Introduction to ARM Assembly and dav1d
June 4, 2019
General Assembly
The first thing to know about the assembly is, it’s very much architecture dependant so for every different architecture there’s a completely different story. Secondly, it’s hard to get but that makes it more interesting.
So before stepping into ARM assembly, I have written assembly programs and studied architecture in detail for mid-range micro-controllers. Also, I have done bit study for TMS320C6000 and TMS320F28027, they are like DSP processors so data lines and processor units are bit different there.
Why Assembly
Besides the fact that it makes you feel more closer to the hardware and you have more control over things like processor, co-processor, peripherals etc, it is also very efficient, so mostly you have seen assembly codes for small memory devices with comparatively low processing power. The best example would be Kolibri OS which is forked from Manuet OS repo.
It’s ok if you explain French-speaking person in English but communicating in French would make things straight forward and wouldn’t require much effort to understand on both the sides.
How to get started with ARM Assembly
This blog will get you to hang for a start, don’t get afraid if you don’t follow anything with first few blog posts, later it’s all gonna make sense. Follow through the exercises and important part to focus would be Matrix Multiply and SIMD ones. Also, Roger will clear all your doubts, there might be some delay but it would be worth the patience.

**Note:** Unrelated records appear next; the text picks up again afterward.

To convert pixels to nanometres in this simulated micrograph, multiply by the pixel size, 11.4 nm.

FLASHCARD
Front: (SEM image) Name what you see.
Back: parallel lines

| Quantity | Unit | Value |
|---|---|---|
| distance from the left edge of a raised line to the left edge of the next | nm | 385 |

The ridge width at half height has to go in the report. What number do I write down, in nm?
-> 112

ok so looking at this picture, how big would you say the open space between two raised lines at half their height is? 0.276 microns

Now arm assembly for ARMv7 and ARMv8 has some differences with the instruction, not to forget that they are 32bit and 64bit processor respectively, that might change the whole perspective of code implementation.
dav1d NEON Optimization
dav1d is an av1 decoder more about dav1d you can read from j-b’s blog. In order to achieve faster execution we need to optimize the code and also use some co-processor’s capabilities to make it much more faster, so here comes NEON into play, it’s built on co-processor 10 and 11(IIRC). So with this one, we get access to vector registers and we can execute single instruction on multiple data(SIMD).
I will share some of the benchmarks in upcoming blog posts which compares C implementation vs Assembly implementation.